Tinlin gone with the wind: Cyclones get former STHS player
Brandon Tinlin is a young man undaunted by new places and new faces.
Last year, the 18-year-old Tinlin transferred from South Tahoe High to Point Loma High in San Diego. Tinlin expanded his horizons farther on Monday night, verbally accepting a scholarship to play football for Iowa State University of the Big 12 Conference starting next season.
“It’s the right place for me,” said the 6-foot-5, 223-pound tight end. “I got along with the players really really well. That was kind of what I was looking for, how well I got along with players in that little bit of time.”
Tinlin visited the Iowa State campus last weekend, his third official recruiting trip. Earlier, Tinlin made official visits to UNLV and Utah, as well as unofficial trips to Nevada and San Diego State.
He made up his mind Monday after a receiving some indefinite information from Nebraska officials.
“The Nebraska coach said they might have a scholarship for me, so I told him that I wasn’t going to waste his time and my time if he didn’t have that scholarship,” Tinlin said. “I had a great time and loved Iowa State.”

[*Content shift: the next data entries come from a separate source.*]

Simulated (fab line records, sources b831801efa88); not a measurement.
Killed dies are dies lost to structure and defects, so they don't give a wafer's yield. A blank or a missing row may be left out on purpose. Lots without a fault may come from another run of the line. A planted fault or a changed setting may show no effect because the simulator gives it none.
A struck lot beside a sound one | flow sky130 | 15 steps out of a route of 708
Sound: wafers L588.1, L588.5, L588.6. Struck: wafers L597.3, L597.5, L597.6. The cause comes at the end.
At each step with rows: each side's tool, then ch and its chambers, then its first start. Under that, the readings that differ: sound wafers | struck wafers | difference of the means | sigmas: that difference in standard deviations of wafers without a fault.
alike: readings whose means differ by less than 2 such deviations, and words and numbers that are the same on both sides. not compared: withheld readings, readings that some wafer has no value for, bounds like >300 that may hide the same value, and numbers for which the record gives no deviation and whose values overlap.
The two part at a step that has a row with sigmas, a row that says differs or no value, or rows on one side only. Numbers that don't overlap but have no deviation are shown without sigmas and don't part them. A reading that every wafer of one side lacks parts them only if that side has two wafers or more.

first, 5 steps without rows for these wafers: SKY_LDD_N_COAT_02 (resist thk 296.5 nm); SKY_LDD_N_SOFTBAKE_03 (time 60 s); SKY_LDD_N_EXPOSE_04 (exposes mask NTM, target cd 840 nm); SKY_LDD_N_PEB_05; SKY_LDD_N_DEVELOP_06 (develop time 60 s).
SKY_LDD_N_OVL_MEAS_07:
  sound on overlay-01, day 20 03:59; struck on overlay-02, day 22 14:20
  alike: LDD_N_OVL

Tinlin ran up a large phone bill Monday night as he relayed the news to his proud parents, Bill and Karen Tinlin, and younger brothers Daniel and Garrett in South Lake Tahoe.
“When your parents are almost crying on the phone because they are so happy, that’s so awesome and it makes you feel so good about yourself and about what you’re accomplishing,” Tinlin said.
From an unrecruited quarterback tucked away in the Sierra his junior season, Tinlin transformed into a highly visible tight end/defensive end as a senior at Point Loma.
“There’s no way I thought it was possible,” said Tinlin’s father, Bill, looking back on his son’s chances of playing in the Big 12 last year. “There wasn’t anyone looking at him, let alone thinking about giving him a free ride.”
Tinlin caught 19 passes for 350 yards in Point Loma’s run-oriented offense and was lauded for his blocking skills by coach Mike Hastings.
“He drove kids right off the screen when we watched him on the video tape,” Hastings said.
Tinlin stood out even more as a defensive end, making 12 quarterback sacks and 56 tackles. He was selected Eastern League Defensive Player of the year, all-Eastern League first team and team MVP.
College educations don’t come cheaply these days, so the Tinlins will escape the financial burden facing many families with high school seniors. However, Bill knows of an extra expense brought on by his son’s far-off campus.
“I’m gonna get there, and I’ll probably have to get a dish,” Bill said. “They’ll be on TV 10 times next year.”
Iowa State coach Dan McCarney directed the Cyclones to their third consecutive bowl game in 2002 and has agreed to coach the team through the 2010 season.
Tinlin’s scholarship to Iowa State won’t become official until national letter intent day on Feb. 5.